UNDP: United States should lead multilateral global development process as policy for national security 
Friday, November 21, 2008 at 3:47PM
Staff in Barack Obama, News/Commentary, United Nations, foreign aid
A United Nations Development Programme (UNDP) roundtable discussion at the Carnegie Endowment for International Peace discussed the future role of the United States in the global development process.

“We...can improve and strengthen our own interests as a country by helping to improve the lives of others all around the world,” said Reuben Brigety, Director of the Sustainable Security Program at the Center for American Progress. This is “quite revolutionary in the eyes of some people who consider themselves proper foreign policy experts or security experts.” Brigety spoke of the need for the United States to lead a multilateral effort with the UNDP in developing countries, avoiding natural disasters and strengthening national security. “I think that...there are enormous security challenges in many parts of the world, but I also think we are at a stage where we have the greatest political opportunity to address them,” said Brigety.

“There are thousands of people interested in this [foreign aid reform], and it’s not just the development community, it’s the foreign policy community, its the national security community that are not just supporting foreign aid reform and modernizing, they’re demanding it,” said George Ingram, Vice President & Executive Director of the Education Policy and Data Center at the Academy for Educational Development. “Obama has called for doubling the foreign assistance budget by 2021,” said Ingram, referring to the role the incoming administration has promised to embrace as a multilateral leader of global development.

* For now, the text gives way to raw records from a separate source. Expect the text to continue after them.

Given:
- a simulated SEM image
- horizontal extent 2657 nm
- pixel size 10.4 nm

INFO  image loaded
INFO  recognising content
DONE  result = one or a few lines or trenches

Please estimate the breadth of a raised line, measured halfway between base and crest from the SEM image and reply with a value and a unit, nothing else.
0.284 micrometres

“Multilateralism is...merged into some vague evil concept of supernationalism,” said Bruce Jenks, UN Assistant Secretary-General & Director of Partnership Bureau of the UNDP, “to me the irony is...it’s the opposite.” Jenks described that there was an enormous opportunity for the United States to lead a multilateral coalition. “Multilateralism needs to be seen as an instrument of choice in the national interest,” said Jenks. There’s “a myth...that multilateralism is an alternative to leadership...There’s no such thing as un-lead multilateralism or blind multilateralism, multilateralism must be lead.”